Fulfilling this artificial standard of comfort wastes money and increases the size of our carbon footprint. What’s worse is that people often keep their air conditioning running even when they are away from home, meaning that resources are being wasted for no purpose at all.

When it comes to any major technological change, it’s important to ask whether the purported improvements are real and meaningful while also considering the unintended consequences. We’ve never really done that with air conditioning. In times past, a lack of air conditioning required people to spend more time outside, in public spaces, and with their windows open to the world. This necessity led to connection—with the environment, with the community, and with neighbors. Have we given that up all to maintain a chill 72-degree temperature in August? According to Cox, “Now neighborhoods are dead zones and the only sound you hear is the humming of air-conditioners and compressors.”
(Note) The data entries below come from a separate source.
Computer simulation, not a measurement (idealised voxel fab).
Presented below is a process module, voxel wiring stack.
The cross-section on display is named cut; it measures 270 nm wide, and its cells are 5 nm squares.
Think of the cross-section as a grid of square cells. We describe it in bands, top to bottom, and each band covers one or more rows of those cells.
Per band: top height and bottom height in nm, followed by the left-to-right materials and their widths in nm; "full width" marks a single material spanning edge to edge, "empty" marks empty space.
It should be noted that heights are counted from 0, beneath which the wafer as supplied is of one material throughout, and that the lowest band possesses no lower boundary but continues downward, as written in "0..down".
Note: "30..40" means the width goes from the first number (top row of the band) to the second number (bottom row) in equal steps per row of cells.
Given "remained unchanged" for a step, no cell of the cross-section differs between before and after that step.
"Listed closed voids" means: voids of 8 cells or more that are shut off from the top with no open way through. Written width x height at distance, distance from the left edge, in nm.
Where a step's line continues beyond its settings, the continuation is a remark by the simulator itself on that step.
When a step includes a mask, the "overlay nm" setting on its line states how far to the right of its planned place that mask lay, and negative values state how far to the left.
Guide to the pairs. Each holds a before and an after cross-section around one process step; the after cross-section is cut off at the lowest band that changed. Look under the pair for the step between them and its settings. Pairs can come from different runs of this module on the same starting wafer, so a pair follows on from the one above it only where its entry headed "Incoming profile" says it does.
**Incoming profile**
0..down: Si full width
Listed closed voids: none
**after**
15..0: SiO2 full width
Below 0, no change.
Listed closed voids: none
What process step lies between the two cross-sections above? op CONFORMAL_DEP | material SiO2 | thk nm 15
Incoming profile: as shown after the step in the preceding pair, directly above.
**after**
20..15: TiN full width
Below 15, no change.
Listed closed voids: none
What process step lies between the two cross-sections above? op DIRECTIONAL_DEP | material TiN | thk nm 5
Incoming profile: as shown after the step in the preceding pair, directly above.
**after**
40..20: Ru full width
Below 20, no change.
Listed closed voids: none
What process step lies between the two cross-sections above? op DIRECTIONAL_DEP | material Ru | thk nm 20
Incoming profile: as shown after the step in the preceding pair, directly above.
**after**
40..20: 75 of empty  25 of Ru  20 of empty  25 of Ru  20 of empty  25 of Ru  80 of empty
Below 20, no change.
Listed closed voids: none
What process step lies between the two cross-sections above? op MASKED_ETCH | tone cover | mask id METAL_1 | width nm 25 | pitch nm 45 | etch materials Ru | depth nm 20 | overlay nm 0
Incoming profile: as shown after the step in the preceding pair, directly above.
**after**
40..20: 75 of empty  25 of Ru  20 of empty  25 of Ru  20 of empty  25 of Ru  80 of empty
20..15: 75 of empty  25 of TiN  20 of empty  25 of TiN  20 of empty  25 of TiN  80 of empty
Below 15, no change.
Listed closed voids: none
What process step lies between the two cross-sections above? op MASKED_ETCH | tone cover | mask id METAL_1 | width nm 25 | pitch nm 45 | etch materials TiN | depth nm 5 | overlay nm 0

What are we trading when we prioritize an artificial idea of comfort over community? When we choose to ignore the seasons and keep our thermostats at the same temperature year-round? These are probably not the questions Willis Carrier asked himself when he was inventing air conditioning. But now that we are surrounded by the unintended consequences of his innovation, it’s a question we have to ask ourselves.

Since we have been running on a model of air conditioning for so long, many of our buildings are ill-equipped to serve their uses without artificial cooling systems of some sort. Experts in the field are now phasing out air conditioners that use chlorofluorocarbons, also known as CFCs, which contribute significantly to the depletion of the ozone layer. While CFCs were banned in the 90s, they have not yet been completely phased out. They are being replaced with hydrofluorocarbons, or HFCs, which are safer for the environment. However, it will take quite some time before houses and commercial buildings will stop using CFCs altogether, and we need to make changes now.

Those who live in cooler cities or in more rural areas can simply open their windows more and turn off their air conditioners during the warmer months. Acclimatizing to slightly higher temperatures isn’t only possible, it’s likely to be relatively easy, especially for those who are used to wearing sweaters indoors on July days anyway. Sometimes, problems caused by technology don’t always require new technological fixes—they just require the humility to accept that what initially is seen as an improvement may not be an improvement at all.